Five minutes into the game, Boston College rotated the ball around the court to find Aaron Brown in the corner.
Brown rose from the floor and let loose his classic, low-arc 3-point shot. The field goal gave BC its first and only lead of the game. The Eagles quickly began the game 2-of-3 from behind the arc, capitalizing on the strength of their spacing and ball movement.
It appeared BC found a solution to Syracuse’s troubling zone. Just two weeks prior, the Eagles lost by double digits at Syracuse in the Carrier Dome. Coach Jim Boeheim used his patented 2-3 zone to stump Hanlan and the Eagles. In that matchup, Syracuse’s defense forced the Eagles to rely on 3-point shots. An inability to work the ball inside forced BC to take low percentage shots around the perimeter.
On Wednesday, BC moved the ball with a purpose. The primary intention was to involve the Eagles’ center, Dennis Clifford. Clifford failed to execute early in the first half, missing his first two short jumpers. The effort, however, proved to make a difference. The inside threat allowed BC guards Brown and Olivier Hanlan to gain the necessary space to hit open jumpers early in the first half.
Having spread the floor, BC attacked the paint late in the first half and early in the second. BC started the second half shooting 68 percent from the field, and drew the game within one with about 10 minutes left.
“I thought our offense handled it [the zone] very well,” Eagles’ coach Jim Christian said. “We got the ball where we wanted to every time … I thought we got the ball to good spots.”
Controlling Rakeem Christmas
Statistically, Christmas has been Syracuse’s best player night in and night out this season. Yet, the Eagles held him to seven points on the night, shooting just 3-of-8 from the field. Clifford primarily matched up to the big man and forced him to commit five turnovers. The Eagles double teamed Christmas to control him for most of the game.

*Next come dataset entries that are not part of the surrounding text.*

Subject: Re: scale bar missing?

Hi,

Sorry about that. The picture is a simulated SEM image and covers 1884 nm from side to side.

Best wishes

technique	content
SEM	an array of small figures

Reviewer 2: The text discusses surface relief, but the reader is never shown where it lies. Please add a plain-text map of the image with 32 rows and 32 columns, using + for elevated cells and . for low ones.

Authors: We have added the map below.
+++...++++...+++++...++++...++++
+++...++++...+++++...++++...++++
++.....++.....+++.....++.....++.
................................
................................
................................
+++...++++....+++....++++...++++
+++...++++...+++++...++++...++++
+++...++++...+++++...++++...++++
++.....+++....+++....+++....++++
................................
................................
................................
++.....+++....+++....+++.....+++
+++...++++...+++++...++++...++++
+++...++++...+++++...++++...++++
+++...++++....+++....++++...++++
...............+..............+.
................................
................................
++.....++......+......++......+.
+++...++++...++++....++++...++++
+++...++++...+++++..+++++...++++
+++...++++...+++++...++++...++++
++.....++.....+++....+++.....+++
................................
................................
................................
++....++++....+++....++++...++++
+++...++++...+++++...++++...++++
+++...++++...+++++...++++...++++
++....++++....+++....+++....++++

“This is the most anybody has dealt with him,” Boeheim said. “They decided to double him today and that was the right thing to do.”
The strategy differed from the Eagle’s previous matchup with the Orange. Christmas dominated the previous matchup, when Clifford alone guarded him.
Christian wanted to challenge Syracuse’s other role players. “We put different guys in the middle floor to try to go to Christmas,” he said. The approach worked. The Eagles remained within striking distance until midway through the second half.
BC’s Response to Syracuse’s Impact Plays
The Eagles’ play against Christmas proved to be the only defensive bright spot of the day. BC suffered particularly in its transition defense against the Orange. The team’s inability to respond defensively to turnovers allowed the Orange to pull away midway through the second. Syracuse ended the game on a 27-10 run.
Syracuse’s closing stretch was highlighted by five steals. The Orange converted the five turnovers into 10 crucial points. The blunders shook the Eagle’s game plan. “Our response is never to play harder,” Christian said. BC simply looked like a different team once Syracuse began to run the floor.
High impact plays, like blocks, stripped the Eagles of the confidence that defined strong play early in the first and second half. The Orange, who are third in the ACC in blocks per game finished with six on the day, well above their season average. Blocks by Kaleb Joseph and Christmas in the second half propelled the Orange’s full court attack.
“Our transition game is only there when we get a deflection or block,” Boeheim said.
Following the game, Christian emphasized the importance of Syracuse’s success in transition. “We were awful in transition defense,” he said. “We have to have better communication.” Ultimately, BC improved offensively and against Christmas in its second contest against the Orange. These corrections, however, could not compensate for the Eagles’ late-game defensive errors.